Barbie seems to have it all – a perfectly pink Malibu dollhouse, glamorous wardrobe, squad of best friends and a loving boyfriend.
However, until now, she was missing a way to express herself.
Erica Lindbeck, a UCLA School of Theater, Film and Television alumna, landed a job with toy manufacturing company Mattel as the voice of this year’s Hello Barbie doll, beating voice actors from across the country for the part.
Slipping into the recording booth for a preliminary audition, Lindbeck thought she was being considered for the voices of Skipper and Teresa, two of Barbie’s friends. But a week later, she was called back to read for the role of the iconic doll herself. As it turned out, she said her untraditional take on Barbie’s voice was what earned her the part.
“Barbie’s always been really polished and presentational, but I think what (Mattel) liked about me is that I have a pretty natural read,” Lindbeck said. “They didn’t want this two-dimensional doll anymore. They wanted her to be a girl, a real girl.”
Lindbeck said Barbie’s new image is built on authenticity and approachability, and she feels honored to be the voice for a confidence-building Barbie generation.
Collette Sunderman, the dialogue director for Erica’s recording sessions, said Mattel’s goal for Hello Barbie was to create a supportive figure for children.

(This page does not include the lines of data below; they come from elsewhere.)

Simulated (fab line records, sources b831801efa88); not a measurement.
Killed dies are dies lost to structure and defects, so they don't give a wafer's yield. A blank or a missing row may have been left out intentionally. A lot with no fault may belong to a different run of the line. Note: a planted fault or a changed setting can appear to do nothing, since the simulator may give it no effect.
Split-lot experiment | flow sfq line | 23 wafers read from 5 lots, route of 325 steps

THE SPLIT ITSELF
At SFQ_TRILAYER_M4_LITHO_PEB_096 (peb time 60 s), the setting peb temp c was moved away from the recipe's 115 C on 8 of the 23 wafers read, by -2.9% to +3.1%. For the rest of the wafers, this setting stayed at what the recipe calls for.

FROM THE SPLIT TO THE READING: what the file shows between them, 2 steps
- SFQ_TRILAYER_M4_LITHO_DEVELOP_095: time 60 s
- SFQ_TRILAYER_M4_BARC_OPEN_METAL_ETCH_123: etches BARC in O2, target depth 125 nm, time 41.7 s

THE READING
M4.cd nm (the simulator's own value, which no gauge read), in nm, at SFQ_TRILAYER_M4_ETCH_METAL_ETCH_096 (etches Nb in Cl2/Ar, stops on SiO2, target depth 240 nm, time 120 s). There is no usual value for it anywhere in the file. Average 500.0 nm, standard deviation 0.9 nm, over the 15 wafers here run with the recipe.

“Hello Barbie is trying to be somebody children can share their experiences with and who can be their cheerleader,” Sunderman said. “She’s always happy and upbeat, so the children can feel comfortable and feel like they can have a conversation in a really safe place.”
Growing up with a collection of the dolls herself, Lindbeck always viewed Barbie as a role model. Having always been very driven and career-oriented herself, she said the most important quality she has in common with the iconic toy is Barbie’s lasting ambition.
“I think people forget that Barbie was created because – Ruth Handler, Barbie’s creator – wanted to make a career woman for her daughter to play with, not just another baby doll,” Lindbeck said.
The new Hello Barbie has over 8,000 cheerful responses that Lindbeck spent nearly 200 hours articulating in Mattel’s main studio in El Segundo. Lindbeck said she recorded most of the lines in tattered jeans and a messy bun, with a giant mug of soothing herbal Chinese tea in hand, to keep her voice at its best.
“I looked like a grandma,” Lindbeck said. “It wasn’t very glamorous, but voice acting is a really cool niche that doesn’t require you to look a certain way – I can play so many different characters regardless of the way I look.”
Lindbeck began to consider voice acting a viable career path in her fourth year at UCLA after a master class with voice-over actor Richard Tatum. She auditioned for and ultimately signed with voice-over company Atlas Talent Agency, crediting her years of intensive voice and speech study at UCLA for her early success.
Having taught Lindbeck during her fourth year in acting class, Joseph Olivieri, the head of the undergraduate acting program at the UCLA School of Theater, Film and Television, said he was amazed at the variety of characters Lindbeck could conjure up with just her voice. Her versatility, range and work ethic, Olivieri said, are the qualities that lead to a successful commercial acting career.
A self-professed “theater kid” since growing up in North Carolina, Lindbeck said the transition from being in the spotlight on stage to voice recording in a booth has forced her to expand on the vocal skills she first started honing at UCLA.
“With voice-over, you don’t have anything distracting from the acting,” Lindbeck said. “You have to do a good job or everyone’s going to know, everyone’s going to hear it.”
In addition to her role as Hello Barbie, Lindbeck has worked on radio and television advertisements for 15 different companies like Old Navy and iTunes. She also voices characters in anime shows like Sword Art Online on Cartoon Network as well as parts in Japanese and American video games.
“It’s funny because I’m Barbie, but I’m also voicing battle scenes and flinging grenades for things like ‘Call of Duty,’” Lindbeck said.
Whether taking on the voice of glitzy childhood icon, larger-than-life animation character or pedestrian product narrator, Lindbeck said she has found real artistic fulfillment in her voice-over work.
“I just really love performing, and whatever allows me to play is the best thing I could possibly be doing,” Lindbeck said. “I just love breathing life into all these characters.”